Simulation

Posted by Steve on January 24, 2005
Work

I went on a course a while ago in which I learnt that what you seen on your oscilloscope screen in not necessarily representative of the signal you’re trying to measure

Part two of this lesson in real-world electronics is this…..

I’ve got this board where one of the signals coming from a clock buffer is being distorted. Removing the series resistor that sits next to the output of the buffer makes the signal look nice and clean with sharp edges and everything. So it’s not the input to the circuit. I’ve just lifted the legs of the clock pins the trace is leading to and……it still looks the same. Conclusion the trace is causing the problem.

This is where the simulation comes in. From the layout file the PCB guys designed I can extract the data for that trace and use a tool to simulate the trace with lossy microstrips in place of the tracks on the physical board.

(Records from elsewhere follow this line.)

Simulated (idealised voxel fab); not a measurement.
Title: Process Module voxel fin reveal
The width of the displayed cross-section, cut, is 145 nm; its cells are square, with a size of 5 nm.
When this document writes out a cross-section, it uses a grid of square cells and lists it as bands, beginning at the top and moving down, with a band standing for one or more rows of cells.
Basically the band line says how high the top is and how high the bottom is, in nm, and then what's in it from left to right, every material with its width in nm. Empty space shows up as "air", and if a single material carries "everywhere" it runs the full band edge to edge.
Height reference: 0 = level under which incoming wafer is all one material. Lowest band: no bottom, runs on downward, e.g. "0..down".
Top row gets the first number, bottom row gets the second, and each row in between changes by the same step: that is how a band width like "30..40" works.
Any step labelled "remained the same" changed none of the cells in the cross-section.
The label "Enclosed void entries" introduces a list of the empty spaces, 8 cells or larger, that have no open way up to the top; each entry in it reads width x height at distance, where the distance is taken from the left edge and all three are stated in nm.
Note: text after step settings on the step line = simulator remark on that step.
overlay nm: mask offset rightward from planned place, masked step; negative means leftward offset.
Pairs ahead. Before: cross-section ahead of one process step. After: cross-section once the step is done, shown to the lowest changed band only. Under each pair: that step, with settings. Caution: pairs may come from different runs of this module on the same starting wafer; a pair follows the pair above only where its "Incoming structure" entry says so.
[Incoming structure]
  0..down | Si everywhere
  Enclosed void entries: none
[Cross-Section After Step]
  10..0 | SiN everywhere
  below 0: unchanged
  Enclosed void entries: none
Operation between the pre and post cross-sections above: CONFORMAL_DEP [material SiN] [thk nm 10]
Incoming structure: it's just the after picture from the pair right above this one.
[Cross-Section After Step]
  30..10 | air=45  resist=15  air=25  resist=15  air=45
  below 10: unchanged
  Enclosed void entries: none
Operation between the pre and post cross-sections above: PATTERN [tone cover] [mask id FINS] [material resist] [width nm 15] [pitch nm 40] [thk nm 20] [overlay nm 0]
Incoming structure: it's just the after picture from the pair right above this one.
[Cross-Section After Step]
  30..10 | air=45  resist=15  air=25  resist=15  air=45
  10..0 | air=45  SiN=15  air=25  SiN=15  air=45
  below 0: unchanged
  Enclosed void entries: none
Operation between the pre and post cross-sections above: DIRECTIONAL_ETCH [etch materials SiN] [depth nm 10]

The lesson is that you get out what you put into these kind of simulations. Try as we might we can’t get the trace to represent what we see in the real world (not without entering stupid values anyway – the kind of problem we would have noticed already if that is what is happening). I’m stumped. I can’t think of anything big we’ve forgotton but the simulations don’t match real life.

Simulation is obviously a useful tool when you don’t have a physical piece of hardware infront of you for some reason – e.g. it hasn’t been designed yet. But hopefully today has demonstrated that it isn’t the gospel truth – just another useful tool that has to be used carefully – much like a circular saw.